Wednesday, December 23, 2009

Hello!

My name is Talia. I've been caring for children- anywhere from a few months to thirteen years old- sometimes up to eight kids at a time for over ten years now. I decided to publish this blog because I've seen the worst when it comes to behavior and attitude. And I'd like to help.

Each week I'm going to give a different method for a particular problem. I've been wanting to do this for quite awhile, but was unsure whether or not anyone would use it, or find it helpful until one night. I was reaffirmed while watching Supernanny on television (the woman is a genius, and we happen to employ some of the same methods! I felt quite vindicated.)

Every parent will have a time where they will say to their eldest child (usually the first time Bobby Joe discovers that yes, in fact, their parents are human and yes, in fact they have made mistakes) Well its not as if we had a manual- they dont write one for raising children, you know. While this is the truest statement ever spoken for oh-so-many reasons...I think its about time in this new age of everyone being busier than the pope himself to give the parents some help.

It is hard to be a parent these days. Not only are you having to schlep all of your kids to their various extra curricular activities, but you have your own job and responsibilities to handle, not the least of which is running a household. Trust me- I know all of this. And you're right, there is no manual for raising kids. Not a one.

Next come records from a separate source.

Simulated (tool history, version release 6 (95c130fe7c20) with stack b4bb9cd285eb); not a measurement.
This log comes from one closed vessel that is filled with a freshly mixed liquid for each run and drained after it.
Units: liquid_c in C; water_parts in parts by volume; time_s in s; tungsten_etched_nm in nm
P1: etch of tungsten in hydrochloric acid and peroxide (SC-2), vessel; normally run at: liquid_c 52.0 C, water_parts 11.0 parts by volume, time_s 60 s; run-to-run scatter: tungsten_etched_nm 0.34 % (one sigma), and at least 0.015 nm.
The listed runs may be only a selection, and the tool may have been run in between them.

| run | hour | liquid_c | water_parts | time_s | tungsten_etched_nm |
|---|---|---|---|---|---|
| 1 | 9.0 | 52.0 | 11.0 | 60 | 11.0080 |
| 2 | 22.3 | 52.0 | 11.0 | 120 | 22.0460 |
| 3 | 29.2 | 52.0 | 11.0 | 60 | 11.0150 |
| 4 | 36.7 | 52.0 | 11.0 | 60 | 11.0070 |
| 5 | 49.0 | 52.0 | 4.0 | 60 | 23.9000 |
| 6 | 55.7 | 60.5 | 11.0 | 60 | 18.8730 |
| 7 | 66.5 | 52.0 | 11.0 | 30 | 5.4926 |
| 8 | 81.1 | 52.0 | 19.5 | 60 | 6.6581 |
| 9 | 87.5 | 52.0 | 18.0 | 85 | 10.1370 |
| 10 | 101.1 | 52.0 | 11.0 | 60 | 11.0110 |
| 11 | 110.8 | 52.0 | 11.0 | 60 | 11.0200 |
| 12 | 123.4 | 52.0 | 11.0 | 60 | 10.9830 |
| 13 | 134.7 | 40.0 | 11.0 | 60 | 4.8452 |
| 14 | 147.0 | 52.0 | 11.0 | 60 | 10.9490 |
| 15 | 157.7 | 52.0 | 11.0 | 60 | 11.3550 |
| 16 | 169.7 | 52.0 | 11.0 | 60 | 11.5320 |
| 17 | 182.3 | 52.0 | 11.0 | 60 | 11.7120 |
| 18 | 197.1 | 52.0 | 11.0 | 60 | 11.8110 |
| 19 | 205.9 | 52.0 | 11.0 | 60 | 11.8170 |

When reading this, be aware that every child is different (obviously). But there is one thing that in this politically correct world, some parents are afraid to admit (and outsiders are afraid to TELL those parents). A child needs discipline. A child MUST know where the boundaries are. It takes time, especially with older children to establish- or reestablish these boundaries- but its worth it and necessary. A lot of what I'll say will have to do with how to get there and how to avoid common bumps in the road.

How do I know squat you might ask? Im 22, unmarried and childless. What right on this lovely earth do I have to give ANY parent advice? Well, to put it quite bluntly, I am the one who has to deal with what is left over. I am the babysitter and the nanny. And let me tell you- it is not fair sometimes. Not one bit. We aren't allowed to yell or scream or anything of that nature, and we certainly have no basis for authority what so ever. So we are forced to get creative. To get into the psyche of the child. If you are terrified of leaving your child with a babysitter not because you do not trust the cute 20 something- (okay, I'm fishing) but more because you are unsure of what horrors may befall him or her- this blog is for you.